Updated to include this morning's (Friday, 4 August) brief comment and chart from Dorsey Wright. I also corrected in my text many errors of grammar, syntax, jargon, and assorted confusion; thus a re-reading of the entire post seems a good notion! -- dmg [click on image to enlarge]
I could populate this Google/GOOG chart (below) with all manner of trend lines, but that attempt would only obfuscate this picture by that amount more. What I hope to show is what I term "simple peak & trough analysis" -- a stock that trends higher should have a visibly apparent pattern of higher highs and higher lows. (A downtrend manifests as lower highs and lower lows, of course.)
Now this rule is true always, although only within the studied periodicity. For example, although it appears Google/GOOG loses upside momentum, a glance at the farther out periodicity (basis weekly) shows this recent action as a possible symmetrical triangle, which typically is a continuation pattern. Unfortunately it appears probable this pattern will be despoiled. Zooming in on the chart action, basis daily...
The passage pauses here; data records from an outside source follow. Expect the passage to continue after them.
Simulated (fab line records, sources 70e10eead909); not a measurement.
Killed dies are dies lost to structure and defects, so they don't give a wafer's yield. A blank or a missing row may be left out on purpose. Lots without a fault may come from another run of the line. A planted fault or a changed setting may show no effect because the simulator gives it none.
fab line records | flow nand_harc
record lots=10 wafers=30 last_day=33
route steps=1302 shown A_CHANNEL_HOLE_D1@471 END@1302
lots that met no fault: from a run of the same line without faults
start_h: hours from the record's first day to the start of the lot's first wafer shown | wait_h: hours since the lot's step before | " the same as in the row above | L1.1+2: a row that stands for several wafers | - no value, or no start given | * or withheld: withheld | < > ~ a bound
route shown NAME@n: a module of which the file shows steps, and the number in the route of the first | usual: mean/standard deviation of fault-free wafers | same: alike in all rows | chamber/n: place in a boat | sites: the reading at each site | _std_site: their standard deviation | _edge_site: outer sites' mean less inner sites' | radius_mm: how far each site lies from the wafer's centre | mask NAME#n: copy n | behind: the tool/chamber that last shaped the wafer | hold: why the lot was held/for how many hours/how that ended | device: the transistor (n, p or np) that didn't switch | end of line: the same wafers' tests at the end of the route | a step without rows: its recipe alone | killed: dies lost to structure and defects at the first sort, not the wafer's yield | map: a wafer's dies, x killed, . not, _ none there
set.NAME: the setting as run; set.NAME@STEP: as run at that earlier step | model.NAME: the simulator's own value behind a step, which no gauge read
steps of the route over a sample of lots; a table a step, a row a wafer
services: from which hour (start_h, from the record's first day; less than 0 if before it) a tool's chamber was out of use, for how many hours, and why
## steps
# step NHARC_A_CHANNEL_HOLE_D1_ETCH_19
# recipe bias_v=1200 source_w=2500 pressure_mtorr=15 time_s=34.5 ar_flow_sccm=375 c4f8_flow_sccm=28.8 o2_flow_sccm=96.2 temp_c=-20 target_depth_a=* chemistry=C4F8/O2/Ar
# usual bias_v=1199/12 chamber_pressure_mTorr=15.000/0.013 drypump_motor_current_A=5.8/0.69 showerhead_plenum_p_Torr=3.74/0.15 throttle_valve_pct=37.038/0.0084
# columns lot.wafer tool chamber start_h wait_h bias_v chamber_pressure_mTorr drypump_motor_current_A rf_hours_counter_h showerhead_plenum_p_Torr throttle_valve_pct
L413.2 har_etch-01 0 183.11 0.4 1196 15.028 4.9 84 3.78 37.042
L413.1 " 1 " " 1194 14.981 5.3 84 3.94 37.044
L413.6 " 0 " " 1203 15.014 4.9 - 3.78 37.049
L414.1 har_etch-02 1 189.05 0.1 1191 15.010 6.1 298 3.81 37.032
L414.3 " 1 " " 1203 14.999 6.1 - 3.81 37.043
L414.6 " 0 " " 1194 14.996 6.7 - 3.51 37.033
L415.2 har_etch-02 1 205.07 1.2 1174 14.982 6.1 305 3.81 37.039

• #1 encircles a possible blow-off (again, daily basis) -- a straight up move of $60 or ~15% in a matter of days. Most measure a blow-off or finishing move as 35% or more in 3 weeks or fewer -- I agree, but make allowance for the foreshortened time frame (days);
• #2 shows an integral reversal day and minor top;
• #3 shows a lower top and another crucial reversal day;
• #4 is the same as #3;
• #5 encapsulates what appears to be an intermediate term top of some potential consequence.
What I neglected to delineate is the pattern of higher lows of mid-March and mid-May. These higher lows provide only two datapoints for the symmetrical triangle apparent on the weekly basis chart. Unfortunately, recent trading action for GOOG shows the minor rising trend line (not shown, but easily drawn) has been breached. This makes the odds increasingly likely that the symmetrical triangle (basis weekly) soon will be an item of the past. That causes the chart to assume an increasingly portentous tilt to that of a potential descending triangle. Yes, support lies below at ~$360, and then again at ~$350 before the crucial, and long-argued, support at $330. Should Google/GOOG decline that low, however, helps create the afore-mentioned descending triangle. It is impossible to discern, at this moment, the near term direction for GOOG.
Is the $100/share decline off its high and seven months of mostly sideways movement sufficient for a new base? If not, will it instead breach support at $360 and $350 and decline again to $330, the low of this range? If yes, will it hold at ~$330 (and gap support)? If it instead breaks down, will the shares decline rapidly or begrudgingly? And if it does break down, how low might be the subsequent low? Lots of questions with no prescient answers.
From Dorsey Wright, a service that relies on Point & Figure technical analysis:
"We continue to see a number of troubling signs from the large cap growth arena, to the extent that even Google/GOOG has fallen victim to the forces of supply. After a series of lower tops this year shares of GOOG have violated their long-term bullish support line at $364. GOOG remains a 4 for 5'er, but the trend line that was violated dates back to the IPO period."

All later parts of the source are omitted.